As a prime destination for the well-to-do, it’s not all that surprising that the Miami  area has plentiful opportunities for visitors to part with their cash. Shops and boutiques abound throughout South Beach  but are highly concentrated around the Lincoln Road area, while those looking for a deal on jewelry should head straight for the downtown Jewelry District.
The four-block downtown area known as the Jewelry District is one of the largest jewelry districts in the United States, there are hundreds of retailers and wholesalers jammed into the area, and there are international distributors here that provide much of the stock for jewelry stores throughout the Caribbean and Latin America.
The historic Seybold Building (36 NE 1st St., 305/374-7922) is a 10-story jewelry haven with nearly 300 jewelers on-site. Next door the three-story International Jewelry Center (22 NE 1st St., 305/373-9898) is smaller but still grand in scale, with jewelers and precious-metal merchants tucked into the cavernous but luxurious building.

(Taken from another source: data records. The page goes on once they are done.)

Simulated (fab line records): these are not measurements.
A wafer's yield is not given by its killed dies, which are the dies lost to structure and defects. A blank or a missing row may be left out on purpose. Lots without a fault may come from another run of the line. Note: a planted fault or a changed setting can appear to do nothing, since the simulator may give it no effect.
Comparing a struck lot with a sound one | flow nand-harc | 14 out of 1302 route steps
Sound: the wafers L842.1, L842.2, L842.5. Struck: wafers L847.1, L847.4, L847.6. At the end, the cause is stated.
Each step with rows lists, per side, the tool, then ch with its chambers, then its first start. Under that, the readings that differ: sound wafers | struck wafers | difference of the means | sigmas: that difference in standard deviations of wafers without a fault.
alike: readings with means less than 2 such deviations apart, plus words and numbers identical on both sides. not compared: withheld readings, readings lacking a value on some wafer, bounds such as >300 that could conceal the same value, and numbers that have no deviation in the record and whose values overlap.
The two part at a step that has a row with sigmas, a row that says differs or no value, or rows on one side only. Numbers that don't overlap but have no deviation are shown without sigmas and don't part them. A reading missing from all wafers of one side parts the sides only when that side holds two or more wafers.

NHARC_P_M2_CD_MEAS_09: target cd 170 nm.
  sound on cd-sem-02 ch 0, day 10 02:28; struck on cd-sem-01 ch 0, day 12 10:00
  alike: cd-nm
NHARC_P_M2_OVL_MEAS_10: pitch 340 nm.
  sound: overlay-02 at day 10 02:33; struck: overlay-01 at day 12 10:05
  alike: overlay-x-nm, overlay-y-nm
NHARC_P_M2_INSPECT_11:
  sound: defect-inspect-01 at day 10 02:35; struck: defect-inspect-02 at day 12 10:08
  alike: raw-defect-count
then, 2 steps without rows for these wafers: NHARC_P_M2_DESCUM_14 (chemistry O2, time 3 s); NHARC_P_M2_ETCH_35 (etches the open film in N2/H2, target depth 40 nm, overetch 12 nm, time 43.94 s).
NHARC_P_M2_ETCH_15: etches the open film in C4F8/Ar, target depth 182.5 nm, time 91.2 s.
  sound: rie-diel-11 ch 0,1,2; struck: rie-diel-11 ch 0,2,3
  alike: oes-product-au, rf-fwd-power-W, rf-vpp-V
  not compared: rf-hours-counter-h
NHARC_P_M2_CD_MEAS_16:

There are still scores of interesting shops beyond the walls of these massive buildings, including Jewelry District legend Morays (50 NE 2nd Ave., 305/374-0739) and the blingy flair on offer at Haimov Jewelers (33 NE 1st St., 305/381-8901).
Only in South Beach  would one have to traverse a velvet rope and then be deemed worthy of entrance into a clothing shop, but such is the case at En Avance (734 Lincoln Rd., 305/534-0337), a high-end boutique preferred by celebrities and those with the taste (and wallet) for clothes by Rebecca Taylor, Tse, and others.
There are several such exclusive shops along Lincoln Road—like Rosa Cha (830 Lincoln Rd., 305/673-3665), where one can shell out several hundred dollars for a few well-crafted millimeters of bikini—but others, like the cute and trendy apparel at Ete (530 Lincoln Rd., 305/672-3265), offer accessible options as well.
The founding concept behind the Miracle Mile was to allow Coral Gables  shoppers to be able to get their hands on anything they could possibly need within just a few blocks. While the current incarnation of the Mile caters to a more selective audience, the pedestrian-friendly neighborhood has scores of unique shops where you can get everything from a tuxedo at Ace Tuxedos (252 Miracle Mile, 305/446-5402) to a trim at the Paris-Claire Salon (345 Miracle Mile, 305/448-5514).
Other shops sell everything from jewelry (Klein Jewelers, 212 Andalusia Ave., 305/444-0042) and clothing (Hip-E, 359 Miracle Mile, 305/445-3693) to home decor (Grand Oriental Rug Gallery, 383 Aragon Ave., 305/442-4502) and more.
There are only a few dozen shops in CocoWalk (3015 Grand Ave., Coconut Grove), but the open-air mall has somehow managed to make itself a minor tourist destination. While one may puzzle over just how unusual it is to find a Gap, Victoria’s Secret, or Cheesecake Factory, shoppers seem to enjoy the midrange shops, and to be fair, there are a few interesting local boutiques, like Azul (305/443-7268), which sells designer fashions, as well as dining opportunities.
For a truly exclusive mall-going experience, Bal Harbour Shops (9700 Collins Ave., Bal Harbour) is the place to go. From the moment you pay to park—yes, paid parking at a mall—and then step into the lushly landscaped open-air property, it’s clear why this mall is considered one of the most luxurious contained shopping experiences in the South. Anchored by Saks and Neiman Marcus, and hosting outposts for Tiffany, Jimmy Choo, Armani, Bulgari, Chanel, Vera Wang, Prada, Versace, and even more top-name designers, Bal Harbour is definitely not for the bargain hunter.